Digital alternatives to Pachinko and Plinko. Source: Stake
Product Gap
Japan's sports passion runs far beyond the four pari-mutuel codes. Baseball is a national staple. J-League football fills stadiums. Sumo, volleyball, basketball, and rugby all have loyal followings. Yet outside the four codes and pachinko parlors, the only sanctioned option is Toto, officially called the Sports Promotion Lottery, which launched in 2001.
Toto offers various football pools, such as predicting match results for the main games each round, or goal totals for selected matches – all at ¥100 per ticket. By law, the prize pool cannot exceed 50% of sales, making the house edge a minimum 50% compared to racing's 25% take. There's also "BIG," where a computer randomly picks for you.
With payouts that would make a bookmaker blush and no ability to bet on individual matches or specific outcomes, Toto lacks any features that resemble a modern sportsbook.
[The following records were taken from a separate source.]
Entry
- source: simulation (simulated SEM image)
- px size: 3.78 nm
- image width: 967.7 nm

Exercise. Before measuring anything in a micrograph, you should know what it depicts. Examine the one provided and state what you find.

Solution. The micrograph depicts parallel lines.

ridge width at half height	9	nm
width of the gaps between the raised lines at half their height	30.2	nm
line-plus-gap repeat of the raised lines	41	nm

Kiosk in Tokyo sells toto coupons. Source: Web Japan
Meiji Moment
In June 2025, the national legislature of Japan revised law to ban the launch and promotion of online casino services targeting Japan, enabling takedowns, pressure on payment intermediaries, and cooperation with overseas regulators. Tokyo has asked foreign licensing hubs to block Japan-based users, and removal requests are being sent to offshore sites, affiliates, and influencers. These steps raise friction but will not reverse behaviour without a competitive legal product.
Japan stands at its Meiji moment for gambling. When value leaked through treaty ports, Japan modernised. Today the leak is digital, and the answer is the same.
It is too soon to judge the crackdown, but Japan’s starting point is unlike mature markets. Online sites did not steal share. They built the market because there was no domestic alternative. Habits formed online are hard to unwind, and VPNs keep the path open. Enforcement can raise friction, but only competitive legal options will change behaviour.
Hong Kong offers a useful case study. The Hong Kong Jockey Club, the territory’s exclusive wagering outlet, handled US$41 billion in 2025, including a record US$22 billion from football (up 7.8% YoY), with basketball now approved to roll out next. Breadth of product grows the regulated market and keeps money onshore.
If Japan opens, control will come first. Expect a selective regime with few licences and high bars on KYC, local presence, payments, integrity, and advertising. The advantage will sit with groups that already own the fan relationship and can pair it with credible local partners and access to government.
Japan's offshore leakage dwarfs other markets, but the solutions are consistent. Waterhouse VC backs the infrastructure that makes regulated betting competitive: reducing friction while maintaining compliance.
Japan won't abandon control for revenue. When reform comes, it will demand infrastructure that delivers both - offshore convenience within Japanese standards. Those building that bridge today will own tomorrow's market.